• Docs >
  • Distributed Optimizers

Distributed Optimizers


Distributed optimizer is not currently supported when using CUDA tensors

torch.distributed.optim exposes DistributedOptimizer, which takes a list of remote parameters (RRef) and runs the optimizer locally on the workers where the parameters live. The distributed optimizer can use any of the local optimizer Base class to apply the gradients on each worker.

class torch.distributed.optim.PostLocalSGDOptimizer(optim, averager)[source]

Wraps an arbitrary torch.optim.Optimizer and runs post-local SGD, This optimizer runs local optimizer at every step. After the warm-up stage, it averages parameters periodically afer the local optimizer is applied.

  • optim – The local optimizer.

  • averager – A model averager instance to run post-localSGD algorithm.


>>>  import torch
>>>  import torch.distributed as dist
>>>  import torch.distributed.algorithms.model_averaging.averagers as averagers
>>>  import torch.nn as nn
>>>  from torch.distributed.optim import PostLocalSGDOptimizer
>>> from torch.distributed.algorithms.ddp_comm_hooks.post_localSGD_hook import post_localSGD_hook
>>>  model = nn.parallel.DistributedDataParallel(
>>>     module, device_ids=[rank], output_device=rank
>>>  )
>>>  # Register a post-localSGD communication hook.
>>>  subgroup, subgroups = dist.new_subgroups()
>>>  state = PostLocalSGDState(subgroup=subgroup, start_localSGD_iter=100)
>>>  model.register_comm_hook(state, post_localSGD_hook)
>>>  # Create a post-localSGD optimizer that wraps a local optimizer.
>>>  # Note that ``warmup_steps`` used in ``PostLocalSGDOptimizer`` must be the same as
>>>  # ``start_localSGD_iter`` used in ``PostLocalSGDState``.
>>>  local_optim = torch.optim.SGD(params=model.parameters(), lr=0.01)
>>>  opt = PostLocalSGDOptimizer(
>>>      optim=local_optim,
>>>      averager=averagers.PeriodicModelAverager(period=4, warmup_steps=100)
>>>  )
>>>  # In the first 100 steps, DDP runs global gradient averaging at every step.
>>>  # After 100 steps, DDP runs gradient averaging within each subgroup (intra-node by default),
>>>  # and post-localSGD optimizer runs global model averaging every 4 steps after applying the local optimizer.
>>>  for step in range(0, 200):
>>>     opt.zero_grad()
>>>     loss = loss_fn(output, labels)
>>>     loss.backward()
>>>     opt.step()

Performs a single optimization step (parameter update).

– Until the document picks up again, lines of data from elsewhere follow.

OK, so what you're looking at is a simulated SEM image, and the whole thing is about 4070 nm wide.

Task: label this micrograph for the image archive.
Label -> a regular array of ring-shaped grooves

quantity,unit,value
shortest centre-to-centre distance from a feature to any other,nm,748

class torch.distributed.optim.ZeroRedundancyOptimizer(params, optimizer_class, process_group=None, parameters_as_bucket_view=False, overlap_with_ddp=False, **defaults)[source]

This class wraps an arbitrary optim.Optimizer and shards its states across ranks in the group as described by ZeRO. The local optimizer instance in each rank is only responsible for updating approximately 1 / world_size parameters and hence only needs to keep 1 / world_size optimizer states. After parameters are updated locally, each rank will broadcast its parameters to all other peers to keep all model replicas in the same state. ZeroRedundancyOptimizer can be used in conjunction with torch.nn.parallel.DistributedDataParallel to reduce per-rank peak memory consumption.

ZeroRedundancyOptimizer uses a sorted-greedy algorithm to pack a number of parameters at each rank. Each parameter belongs to a single rank and is not divided among ranks. The partition is arbitrary and might not match the the parameter registration or usage order.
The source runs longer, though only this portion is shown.